German auto giant Volkswagen (VKW.L,VLKAF.PK,VOW.BE) Tuesday said it plans to invest 180 billion euros between 2023 - 2027 in its most attractive profit pools and regions. In this, more than two-thirds will be allotted for electrification and digitalization.
The company said its solid financial performance in fiscal 2022 lays basis for profitable growth in key markets.
Volkswagen remains well-positioned for future growth although overall delivery numbers declined 7 percent to 8.3 million vehicles in 2022. Battery Electric Vehicles or BEV deliveries rose 26 percent in 2022, with further significant models to be released in 2023.
The company increased China BEV deliveries by 68 percent in 2022, with strong demand for its highly competitive, unrivalled e-model range. Overall, BEV deliveries in US were up 18.8 percent to 44,200 units.
With a high order book of 1.8 million vehicles, the company expects supply chain bottlenecks to gradually ease in 2023.
Oliver Blume, Volkswagen Group's CEO, "We have set clear and ambitious targets and took necessary decisions to streamline processes in FY22. FY23 will be a decisive year for executing strategic goals and accelerating progress across the Group.""

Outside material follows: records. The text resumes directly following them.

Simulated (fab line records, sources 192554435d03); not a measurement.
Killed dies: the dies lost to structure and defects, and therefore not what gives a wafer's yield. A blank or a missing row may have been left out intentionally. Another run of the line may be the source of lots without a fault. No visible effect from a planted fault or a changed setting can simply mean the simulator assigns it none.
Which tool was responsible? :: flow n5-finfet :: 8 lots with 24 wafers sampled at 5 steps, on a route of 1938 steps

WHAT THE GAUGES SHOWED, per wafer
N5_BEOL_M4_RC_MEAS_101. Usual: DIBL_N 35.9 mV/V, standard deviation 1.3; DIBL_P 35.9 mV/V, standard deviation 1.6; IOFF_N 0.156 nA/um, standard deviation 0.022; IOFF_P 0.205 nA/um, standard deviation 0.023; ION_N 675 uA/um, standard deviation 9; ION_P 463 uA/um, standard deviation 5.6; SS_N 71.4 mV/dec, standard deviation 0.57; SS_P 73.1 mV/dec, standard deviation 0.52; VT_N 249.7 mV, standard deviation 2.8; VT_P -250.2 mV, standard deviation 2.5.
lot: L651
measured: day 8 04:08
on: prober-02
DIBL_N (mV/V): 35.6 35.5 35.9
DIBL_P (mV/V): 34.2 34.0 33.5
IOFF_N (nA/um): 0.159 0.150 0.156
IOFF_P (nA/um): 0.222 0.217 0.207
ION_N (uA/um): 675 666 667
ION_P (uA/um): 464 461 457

Regarding its planned investment of 180 billion euros, the company noted that a major reason for the investment increase is the up to 15?billion euros ringfenced for the construction of cell factories by the battery start-up PowerCo and upfront expenditures for securing raw materials as part of the implementation of the battery strategy.
By 2030, PowerCo is expected to generate annual sales of more than 20 billion euros. Additionally, there will be ongoing investments in the last generation of combustion engines.
The company projects the peak in investment to be reached in 2025, after which it will continuously decline.